Anne Lauscher, Ivan Vulić, Edoardo Maria Ponti, Anna Korhonen, Goran Glavaš
University of Mannheim, Germany, University of Cambridge, UK
arXiv, 9/2019 (2020)
Pretraining KG Benchmark

📝 Paper Summary

Language Model Pretraining Lexical Semantics Word Embedding Specialization
LIBERT augments BERT's pretraining with a third auxiliary task—lexical relation classification—using external constraints (synonyms/hypernyms) to force the model to distinguish true semantic similarity from broad topical relatedness.
Core Problem
Unsupervised pretraining models like BERT rely solely on distributional co-occurrence patterns, which conflates true semantic similarity (e.g., car/automobile) with broad topical relatedness (e.g., car/road).
Why it matters:
  • Downstream tasks like lexical simplification and dialog state tracking require precise semantic similarity, which standard distributional models fail to capture accurately
  • Existing specialization methods for static embeddings (retrofitting) are not directly applicable to deep transformer-based pretraining objectives
  • Models struggle with rare linguistic structures and specific lexical entailments when relying only on raw text corpora
Concrete Example: In the sentence 'Einstein unlocked the door to the atomic age', a distributional model might suggest 'repaired' (topically related) or 'closed' (antonym) as substitutes for 'unlocked', whereas a specialized model correctly identifies 'opened' based on semantic similarity.
Key Novelty
Lexically Informed BERT (LIBERT)
  • Adds a third pretraining task (Lexical Relation Classification) alongside Masked Language Modeling and Next Sentence Prediction
  • Feeds pairs of words from external resources (WordNet) as input sequences, classifying whether they hold a specific semantic relation (synonymy/hypernymy)

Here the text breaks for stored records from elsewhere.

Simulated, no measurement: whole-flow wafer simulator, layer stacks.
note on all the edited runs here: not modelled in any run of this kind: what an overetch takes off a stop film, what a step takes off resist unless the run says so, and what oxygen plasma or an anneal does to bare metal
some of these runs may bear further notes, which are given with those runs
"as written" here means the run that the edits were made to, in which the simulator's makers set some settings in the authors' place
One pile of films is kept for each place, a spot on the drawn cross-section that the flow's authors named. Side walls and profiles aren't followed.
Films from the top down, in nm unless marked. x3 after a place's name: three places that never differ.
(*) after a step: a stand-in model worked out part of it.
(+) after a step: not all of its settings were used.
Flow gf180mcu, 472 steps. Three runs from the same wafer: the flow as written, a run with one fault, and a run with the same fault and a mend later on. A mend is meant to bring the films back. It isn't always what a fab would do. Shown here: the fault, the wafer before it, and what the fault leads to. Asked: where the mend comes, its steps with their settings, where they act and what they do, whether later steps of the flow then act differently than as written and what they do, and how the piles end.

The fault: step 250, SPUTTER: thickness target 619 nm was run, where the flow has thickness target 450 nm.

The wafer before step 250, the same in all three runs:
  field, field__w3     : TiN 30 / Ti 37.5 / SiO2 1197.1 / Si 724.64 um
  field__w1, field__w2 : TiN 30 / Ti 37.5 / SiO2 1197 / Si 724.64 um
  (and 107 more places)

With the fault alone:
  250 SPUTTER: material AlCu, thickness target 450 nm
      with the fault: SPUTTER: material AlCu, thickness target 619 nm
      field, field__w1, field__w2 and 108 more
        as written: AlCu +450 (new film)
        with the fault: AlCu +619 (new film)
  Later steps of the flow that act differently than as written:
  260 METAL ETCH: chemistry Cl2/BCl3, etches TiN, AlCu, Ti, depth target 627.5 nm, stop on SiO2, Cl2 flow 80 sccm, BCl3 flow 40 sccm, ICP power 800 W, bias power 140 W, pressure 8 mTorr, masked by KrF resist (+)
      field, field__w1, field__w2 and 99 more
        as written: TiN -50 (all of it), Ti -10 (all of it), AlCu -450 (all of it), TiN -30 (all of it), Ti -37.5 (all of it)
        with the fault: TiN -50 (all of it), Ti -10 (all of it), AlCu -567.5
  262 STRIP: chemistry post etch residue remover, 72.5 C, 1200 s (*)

  • Jointly optimizes the encoder to capture clean lexical constraints, steering representations away from mere co-occurrence associations
Architecture
Architecture Figure Figure 1
The multi-task training architecture of LIBERT compared to BERT.
Evaluation Highlights
  • Outperforms BERT on 9 out of 10 GLUE benchmark tasks, with notable gains on CoLA (+9.9 MCC) and AX (+6.0 MCC)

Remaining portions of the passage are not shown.